All your baubles give “good shine” in one direction or another, here in the stack, but this is up there with the most intriguing. You’re conveying vulnerability and (speaking strictly for myself) I have—how shall I put this?—always had a difficult time glimpsing Vulnerable Wilson, at least in your non-fictional works and journalistic forays. I can sense it in your fiction, without doubt, but there’s such a preponderance of the non-fiction Cintra that the voices remain beautifully distinct.

Otherwise, you command the page. You command live performance. You command screenwriting and productions. Your publicity photos are calculatedly gorgeous.

This piece shed a veil or two. Like many of your fans, I knew you were adventurous, but … Aikido?

“Cintra Wilson actually ventures into such obscure corners and puts herself on the line, and sticks with it for months, to improve her everyday outlook?”

Is it wrong that I laughed when you employed San Francisco Drag Queen Warrior Street-tactics against Prince Charming? He had to sit you down on the mat and say, “Cintra, what the fuck?”

I loved that. That dingo had no idea about the hovering angst caused by La Belle Clang Clang Clang Went the Trolley (+ Editrix)

“Melissa” is a villainess who made me hiss. Good work. My God, did she ever live for Aikido casting-couch sensei approval. Yeah, she would have creamed you in the playoff encounter, but I still wouldn’t have bet against you if, in the midst of a hammering, you went primeval and reverted to drag queen tactics and defenestrated her. We’d be writing to you in prison, now, but your fans would smuggle all sorts of resort-level amenities into you. No worries.

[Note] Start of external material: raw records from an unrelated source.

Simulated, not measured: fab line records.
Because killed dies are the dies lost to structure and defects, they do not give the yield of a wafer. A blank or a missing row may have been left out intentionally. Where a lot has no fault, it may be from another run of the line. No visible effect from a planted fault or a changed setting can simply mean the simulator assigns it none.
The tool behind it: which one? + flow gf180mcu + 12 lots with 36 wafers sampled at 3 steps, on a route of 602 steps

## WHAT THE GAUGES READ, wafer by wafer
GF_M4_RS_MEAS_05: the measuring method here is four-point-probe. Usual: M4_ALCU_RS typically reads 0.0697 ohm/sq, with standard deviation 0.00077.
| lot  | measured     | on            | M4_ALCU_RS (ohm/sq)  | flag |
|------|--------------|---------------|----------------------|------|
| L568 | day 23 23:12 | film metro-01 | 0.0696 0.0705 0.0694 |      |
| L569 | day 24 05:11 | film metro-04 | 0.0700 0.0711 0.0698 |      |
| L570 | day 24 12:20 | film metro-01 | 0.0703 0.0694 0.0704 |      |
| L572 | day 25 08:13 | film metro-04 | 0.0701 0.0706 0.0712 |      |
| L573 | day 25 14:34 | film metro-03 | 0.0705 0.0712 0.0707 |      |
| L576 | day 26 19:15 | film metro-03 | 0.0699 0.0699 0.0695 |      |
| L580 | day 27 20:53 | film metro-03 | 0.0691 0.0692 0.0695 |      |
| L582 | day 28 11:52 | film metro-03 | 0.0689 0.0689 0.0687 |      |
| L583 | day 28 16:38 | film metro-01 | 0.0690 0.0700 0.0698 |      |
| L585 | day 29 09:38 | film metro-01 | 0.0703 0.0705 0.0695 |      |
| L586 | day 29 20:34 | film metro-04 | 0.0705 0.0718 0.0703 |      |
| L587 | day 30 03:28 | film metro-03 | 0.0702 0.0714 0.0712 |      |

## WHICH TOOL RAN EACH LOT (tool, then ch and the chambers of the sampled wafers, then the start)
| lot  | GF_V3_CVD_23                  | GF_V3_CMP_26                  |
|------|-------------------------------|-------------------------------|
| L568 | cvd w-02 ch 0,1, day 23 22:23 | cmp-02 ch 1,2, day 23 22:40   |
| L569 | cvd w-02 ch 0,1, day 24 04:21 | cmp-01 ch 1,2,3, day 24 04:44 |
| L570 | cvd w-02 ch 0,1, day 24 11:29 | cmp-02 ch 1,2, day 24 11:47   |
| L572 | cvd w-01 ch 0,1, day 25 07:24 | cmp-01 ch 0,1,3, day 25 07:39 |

It’s a piece with a different vibe, Wilson, but just as funny and more striking in some ways. I did not know that you extrude yourself so often beyond the comfort zones behind which we all tend to loiter. Then again, you are a comet hailing from the Enigmatic Nebulae Cluster. (I mean that in the most laudatory sense.)

The only thing I don’t get is your beef against men who are exceptionally handsome or even particularly handsome. What gives? You tend to paint yourself as gawkward but the truth is that we’ve all seen you—book jackets, online pics, publicity photos, interviews, IN PERSON. You look like a slightly punk Marlene Dietrich, and that ain’t no exaggeration. Pretty damn glam, and no lack of charisma, either.

Should handsome males ring automatic alarm bells, a priori, that sizzlin females should not ring?

You rule the roost again, Lady.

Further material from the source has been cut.